Word Count: 156 Words
Faster and faster and faster they went. Old Man Ronny, the purebred son of Triple Crown winner, Tom the Butcher, sped across the field, with little Susie Sutherland, just 12 years old holding tight to his reins. His hooves kicked up divots of mud and clover. His breath moved in and out in great big puffs, and as he ran, Old Man Ronny seemed to take flight.
On the outskirts of the clover-rich patch, Susie’s father’s eyes never wavered from his daughter’s bobbing figure. He held a stopwatch up in his right hand, finger up at the ready to click down upon the top of it and catch the final time.
When Old Man Ronny passed the flagpost at just under 56 seconds, he knew that they had a champion on their hands… and Susie was just the right weight to compete with the other jockeys in the circuit. The trick would be convincing them to let her enter. Even though she had been raised with horses, and riding them before she could walk, he knew that the committee wouldn’t approve of her age.
Word Count: 185 Words
They called him Orange Julius. Not just because of his orange tabby coloring, but also because he carried the demeanor of a Roman Emperor, like Julius Caesar. Every step that Orange Julius took was weighted and full of purpose. Each jump carefully measured, and every pounce was merciless, whether the intended target was a field mouse, or Mr. Taylor’s sock.
There was no doubt in the family’s mind that if their cat could see himself in a mirror, he would be pleased with what he saw. Not because he was particularly fit, or agile, but because his opinion was so solidly formed around the idea of his own greatness.
Even when he was a kitten, Orange Julius’s tiny paws stomped about the house - and despite his size - he was fearless. On one occasion, Mrs. Taylor came home to find him perched atop the narrow rod that held up the living room curtains. The curtains themselves had not fared well.
Word Count: 159 Words
Using the Numbers in the Conversion Tool
Now that you know how fast you speak, as well as how many words are in the script you’re reading, you simply need to plug in both numbers into their appropriate spot in the conversion tool. The amount of time it will take you to complete the job will automatically adjust to show the total time!

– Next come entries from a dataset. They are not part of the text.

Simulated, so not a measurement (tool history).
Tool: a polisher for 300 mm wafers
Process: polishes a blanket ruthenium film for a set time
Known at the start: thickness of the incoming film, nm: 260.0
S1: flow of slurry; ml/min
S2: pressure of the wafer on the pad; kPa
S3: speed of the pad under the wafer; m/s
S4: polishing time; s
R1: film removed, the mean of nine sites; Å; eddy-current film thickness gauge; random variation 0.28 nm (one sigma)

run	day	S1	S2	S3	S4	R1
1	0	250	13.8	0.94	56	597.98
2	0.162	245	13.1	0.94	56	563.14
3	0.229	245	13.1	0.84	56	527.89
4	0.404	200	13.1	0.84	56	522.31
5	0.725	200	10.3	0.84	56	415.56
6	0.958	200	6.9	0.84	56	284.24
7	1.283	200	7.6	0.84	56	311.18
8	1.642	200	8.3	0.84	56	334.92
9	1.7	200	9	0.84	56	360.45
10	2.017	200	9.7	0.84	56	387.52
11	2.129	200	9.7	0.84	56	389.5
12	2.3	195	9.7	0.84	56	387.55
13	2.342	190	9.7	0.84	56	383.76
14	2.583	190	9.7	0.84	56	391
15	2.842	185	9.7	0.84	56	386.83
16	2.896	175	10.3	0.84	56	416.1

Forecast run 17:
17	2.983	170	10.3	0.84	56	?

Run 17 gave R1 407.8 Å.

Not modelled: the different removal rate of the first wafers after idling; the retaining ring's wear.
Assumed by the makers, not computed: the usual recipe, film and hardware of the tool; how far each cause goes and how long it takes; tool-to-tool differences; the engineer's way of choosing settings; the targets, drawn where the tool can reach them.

How Many Words Per Minute Should You Speak?
When it comes to the number of words each of us speaks per minute, the flow is as individual as you are.
There are many things to take into account, such as what the script requires. For instance, is the character you’re playing speaking in a laid back drawl - or are you an announcer reading a disclaimer in a 15-second radio spot? The number of words you speak per minute may vary wildly with only this small stipulation!
However, character notes and context aside, we all have our own natural comfort level when it comes to reading a script, as well as talking at a natural pace.
Just to give you context, Steve Woodmore - a British electronics salesman and comedian once shattered the world record (in the Guinness Book of World Records) for fastest speech. He can articulate 637 words per minute, which is touted as four times as fast as the average human. Meaning most of us speak at 159 words per minute at best.
Even faster still, is Sean Shannon, a Canadian, who once recited Hamlet's soliloquy “To be or not to be,” which is 260 words in just 23.8 seconds. This means he read the whole piece at a rate of 655 words per minute.
In contrast, the sloth characters in the Oscar-winning Disney Film Zootopia took an excruciatingly long time to speak a single sentence. So much so, that they became a sort of comic relief. Their long delays, which were still less than ten seconds in between words, caused an awkwardness that could only be endured through laughter.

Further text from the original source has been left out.